Linearity Properties of Lebesgue Measurable Functions

Linearity Properties of Lebesgue Measurable Functions

Recall from the Lebesgue Measurable Functions page that an extended real-valued function $f$ on a Lebesgue measurable domain $D(f)$ is a Lebesgue measurable function if for all $\alpha \in \mathbb{R}$ the set $\{ x \in D(f) : f(x) < \alpha \}$ is a Lebesgue measurable set.

We now show that the collection of Lebesgue measurable functions has somewhat of a linear structure to it. That is, if $f$ and $g$ are Lebesgue measurable functions with common domain then $f + g$ is a Lebesgue measurable function, and for any $c \in \mathbb{R}$ we have that $cf$ is a Lebesgue measurable function.
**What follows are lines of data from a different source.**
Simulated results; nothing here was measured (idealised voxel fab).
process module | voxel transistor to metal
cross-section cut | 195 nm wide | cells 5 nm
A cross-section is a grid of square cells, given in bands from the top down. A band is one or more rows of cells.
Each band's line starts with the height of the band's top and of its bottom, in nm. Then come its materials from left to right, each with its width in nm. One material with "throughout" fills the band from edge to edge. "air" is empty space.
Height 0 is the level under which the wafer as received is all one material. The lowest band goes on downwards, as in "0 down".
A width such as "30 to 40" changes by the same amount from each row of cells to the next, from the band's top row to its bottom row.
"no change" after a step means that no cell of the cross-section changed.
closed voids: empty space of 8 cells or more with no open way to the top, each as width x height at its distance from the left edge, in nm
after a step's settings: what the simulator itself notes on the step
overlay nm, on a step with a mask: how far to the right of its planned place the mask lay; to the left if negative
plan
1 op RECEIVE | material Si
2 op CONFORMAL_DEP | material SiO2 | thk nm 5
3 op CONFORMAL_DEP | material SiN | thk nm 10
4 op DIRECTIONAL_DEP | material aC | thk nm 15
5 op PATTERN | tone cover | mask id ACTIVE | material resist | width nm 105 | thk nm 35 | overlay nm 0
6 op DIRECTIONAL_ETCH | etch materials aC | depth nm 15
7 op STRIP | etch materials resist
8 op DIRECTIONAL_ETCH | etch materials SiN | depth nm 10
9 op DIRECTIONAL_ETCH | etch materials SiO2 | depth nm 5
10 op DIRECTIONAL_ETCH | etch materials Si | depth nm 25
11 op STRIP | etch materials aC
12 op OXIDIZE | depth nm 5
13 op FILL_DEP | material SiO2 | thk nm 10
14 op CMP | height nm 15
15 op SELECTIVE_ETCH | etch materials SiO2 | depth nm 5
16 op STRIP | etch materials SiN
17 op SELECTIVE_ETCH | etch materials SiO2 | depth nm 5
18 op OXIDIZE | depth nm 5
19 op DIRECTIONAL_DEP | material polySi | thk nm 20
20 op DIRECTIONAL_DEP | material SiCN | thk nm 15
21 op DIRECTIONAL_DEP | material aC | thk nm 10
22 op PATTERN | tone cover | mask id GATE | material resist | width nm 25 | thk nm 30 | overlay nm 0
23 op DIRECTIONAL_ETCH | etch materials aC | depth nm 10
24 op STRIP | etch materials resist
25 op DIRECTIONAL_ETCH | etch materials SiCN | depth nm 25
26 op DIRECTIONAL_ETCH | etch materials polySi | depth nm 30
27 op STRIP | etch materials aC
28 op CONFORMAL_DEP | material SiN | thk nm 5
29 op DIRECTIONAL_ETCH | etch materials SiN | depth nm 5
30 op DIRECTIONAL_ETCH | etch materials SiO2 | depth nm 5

 Theorem 1 (Linearity of Lebesgue Measurable Functions): Let $f$ and $g$ be Lebesgue measurable functions on the same domain ($D(f) = D(g)$) and let $c \in \mathbb{R}$. Then: a) $f + g$ is a Lebesgue measurable function. b) $cf$ is a Lebesgue measurable function.
• Proof of a): Let $\alpha \in \mathbb{R}$. Consider the following set:
(1)
\begin{align} \quad \{ x \in D(f + g) : f(x) + g(x) < \alpha \} = \{ x \in D(f + g) : f(x) < \alpha - g(x) \} \end{align}
• Consider the inquality $f(x) < \alpha - g(x)$. By the density of the rational numbers there must exist a rational number $r_n \in \mathbb{Q}$ such that $f(x) < r_n < \alpha - g(x)$. Let $\{ r_n \}_{n=1}^{\infty} = \mathbb{Q}$ be an enumeration of the rational numbers. The set above can be rewritten as the following union
(2)
\begin{align} \quad \{ x \in D(f + g) : f(x) + g(x) < \alpha \} &= \bigcup_{n=1}^{\infty} \{ x \in D(f + g) : f(x) < r_n < \alpha - g(x) \}\\ &= \bigcup_{n=1}^{\infty} \left [ \{ x \in f(x) : f(x) < r_n \} \cap \{ x \in g(x) : r_n < \alpha - g(x) \} \right ] \\ &= \bigcup_{n=1}^{\infty} \left [ \underbrace{\{ x \in f(x) : f(x) < r_n \}}_{\mathrm{Lebesgue \: measurable}} \cap \underbrace{\{ x \in g(x) : g(x) < \alpha - r_n \}}_{\mathrm{Lebesgue \: measurable}} \right ] \end{align}
• The intersection of Lebesgue measurable sets is Lebesgue measurable and a countable union of Lebesgue measurable sets is Lebesgue measurable since the collection of Lebesgue measurable sets is a $\sigma$-algebra. Therefore $\{ x \in D(f + g) : f(x) + g(x) < \alpha \}$ is a Lebesgue measurable set. So $f + g$ is a Lebesgue measurable function. $\blacksquare$
• Proof of b): Let $\alpha \in \mathbb{R}$. There are three cases to consider.
• Case 1: If $c > 0$ then $\displaystyle{\{ x \in D(f) : cf(x) < \alpha \} = \left \{ x \in D(f) : f(x) < \frac{\alpha}{c} \right \}}$. So $\{ x \in D(f) : cf(x) < \alpha \}$ is a Lebesgue measurable set.
• Case 2: If $c < 0$ then $\displaystyle{\{ x \in D(f) : cf(x) < \alpha \} = \left \{ x \in D(f) : f(x) > \frac{\alpha}{c} \right \}}$. So $\{ x \in D(f) : cf(x) < \alpha \}$ is a Lebesgue measurable set.
• Case 3: If $c = 0$ then $\displaystyle{\{ x \in D(f) : cf(x) < \alpha \} = \{ x \in D(f) : 0 < \alpha \}}$. If $\alpha > 0$ then this set is $D(f)$ which is Lebesgue measurable. If $\alpha \leq 0$ then this set is $\emptyset$ which is Lebesgue measurable.
• In all three cases we see that $\{ x \in D(f) : cf(x) < \alpha \}$ is a Lebesgue measurable set. So $cf$ is a Lebesgue measurable function. $\blacksquare$